Misleading Product Claims

Claims on the product labels consumers rely on daily when making a purchase may be misleading, according to research done by WSB-TV Atlanta. The station consulted dermatologist Oanh Lauring to find out the truth behind the phrases “dermatologist recommended, skin organics and hydrating,” which appear on cosmetic product labels. What the station found out about product label claims caught them by surprise.

"There's no governing body requiring (cosmetics makers) to show any kind of data, whether one dermatologist tested it or a bunch of them tested it, or how it was tested," explained Lauring. Lauring further clarified that “dermatologist recommended,” is probably based on a product survey, and one or many dermatologists could have endorsed the product. Lauring also added that “hydrating” on a product label simply means that the product seals in already present skin moisture. In addition, when a product reads “skin organics”, according to Lauring, the phrase has little meaning.

Instead of consumers believing what they’re seeing, Lauring recommends that they reference the ingredient list on the back of the product. There the consumer can find ingredients listed in order of amount, the largest being listed first. Lauring suggests buying a good sunscreen and a product with retinol in it.

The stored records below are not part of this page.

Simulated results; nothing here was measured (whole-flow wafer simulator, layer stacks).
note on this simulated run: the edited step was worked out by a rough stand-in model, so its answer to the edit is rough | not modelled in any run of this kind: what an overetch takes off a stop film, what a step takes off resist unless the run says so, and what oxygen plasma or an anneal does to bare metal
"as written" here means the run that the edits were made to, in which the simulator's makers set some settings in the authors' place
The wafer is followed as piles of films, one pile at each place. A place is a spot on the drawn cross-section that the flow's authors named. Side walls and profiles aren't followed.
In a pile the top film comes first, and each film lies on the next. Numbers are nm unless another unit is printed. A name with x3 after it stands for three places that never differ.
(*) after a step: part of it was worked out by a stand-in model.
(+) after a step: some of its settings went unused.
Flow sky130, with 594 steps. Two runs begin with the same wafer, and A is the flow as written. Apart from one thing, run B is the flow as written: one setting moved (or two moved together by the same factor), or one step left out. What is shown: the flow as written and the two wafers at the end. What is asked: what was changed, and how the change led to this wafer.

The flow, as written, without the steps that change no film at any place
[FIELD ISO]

Although some cosmetic and skin care products may falsely claim to deliver results, there are still those are true to their label. Without strict regulation on product labels, it is difficult to decipher the true from the misleading. What is clear, however, is the effect that misleading product labels have on the industry. Misleading products may negatively affect products that are true to their label. Likewise, until claims on product labels are regulated, those in charge of packaging a product may remain weary of the words they post on a label, as telling the truth may not matter.